Classic guns: Hawke 12-bore
Classic guns: Hawke 12-bore
When I first saw this Hawke 12-bore it brought back memories of my boyhood days in the 1950s. Why, you may ask? Well, because of its condition. In those days of relative austerity an old gun was made to last to the limit of its useful life and sometimes beyond. It seems almost shocking now, in a risk-averse, health-and-safety obsessed world, that impecunious shooters hunted around the hedgerows with such decrepit guns, but they did: I know — I was there.
This gun only bears the name Hawke on the lockplates, with no initials, name or address on the top rib. It has Henry Jones’s double screw grip underlever, which was patented in 1859, so we know it was made after that date. There is a further clue to its age in its London proof marks, one of which was not introduced until 1868. This, the slim breech ends to the barrels, double cocking locks and lack of choke suggest a date of manufacture of around 1875. As for Hawke, I suspect, as the gun carries no other details, that he was a retailer rather than a gunmaker.
A fine gun
In its day, this was quite a fine gun but, to be fair, most guns from around this period, while sometimes appearing unorthodox to modern eyes, were usually well made. The stock wood is fairly plain but tightly grained and the inletting of wood to metal is of a quality many stockers would be proud to achieve. The fairly thick “hand”, where the stock is held, and the wide, albeit now rather worn, chequering and steel heel plate are of a form and dimensions more akin to a muzzle-loader. The standing breech is slim and the trigger-guard large. All these features are often found on early breechloading guns.

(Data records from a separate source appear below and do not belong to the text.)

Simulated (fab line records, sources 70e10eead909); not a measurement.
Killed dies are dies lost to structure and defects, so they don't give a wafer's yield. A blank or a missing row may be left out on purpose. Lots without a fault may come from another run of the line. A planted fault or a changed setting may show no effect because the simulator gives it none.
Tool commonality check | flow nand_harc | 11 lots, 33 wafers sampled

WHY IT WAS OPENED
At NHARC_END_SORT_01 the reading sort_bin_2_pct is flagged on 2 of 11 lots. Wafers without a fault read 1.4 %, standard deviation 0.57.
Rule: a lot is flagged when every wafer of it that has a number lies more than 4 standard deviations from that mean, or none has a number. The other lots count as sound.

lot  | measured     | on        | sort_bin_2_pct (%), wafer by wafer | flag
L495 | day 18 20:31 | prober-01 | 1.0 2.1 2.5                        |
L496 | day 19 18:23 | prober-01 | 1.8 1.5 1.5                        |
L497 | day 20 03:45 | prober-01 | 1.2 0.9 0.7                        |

This gun has been subjected to long and sometimes hard use and has received some unorthodox repairs. It is only blackpowder proofed and now the bores are just oversize relative to the original proof dimensions. They look dirty rather than heavily pitted, due to very tiny pitting. This is sometimes the result of shooting nitro cartridges in an early Damascus barrel, where the soft iron, exposed to the higher pressures and temperatures of smokeless powder, is, in effect, eroded.
Otherwise, the indications are that this gun was fairly well maintained for much of its life. The barrels are still remarkably tight on the action but that is in part due to the effective lock-up of the Jones underlever.
Unorthodox repairs
The two repairs that catch the eye are the safety pin through the fore-end and the shoelace tied to the hammers. Obviously, the pin on the original fore-end bolt broke and the flat bolt has been lost. As for the tied-on hammers, that was for a very practical reason: both screw pins holding the hammers in place have sheared off due to over-tightening. On firing, the hammers would most likely jump off their locating square, but their loss has been prevented by the shoelace tied through the rear of the trigger-guard!
Today such repairs would be regarded as a bodge; years ago they were a simple solution to a problem. It was a different world, where practicality was often more important than pride in appearance. In good condition this would be a sought-after classic, but as it is, it is still a classic — representing a time within living memory when things were simpler.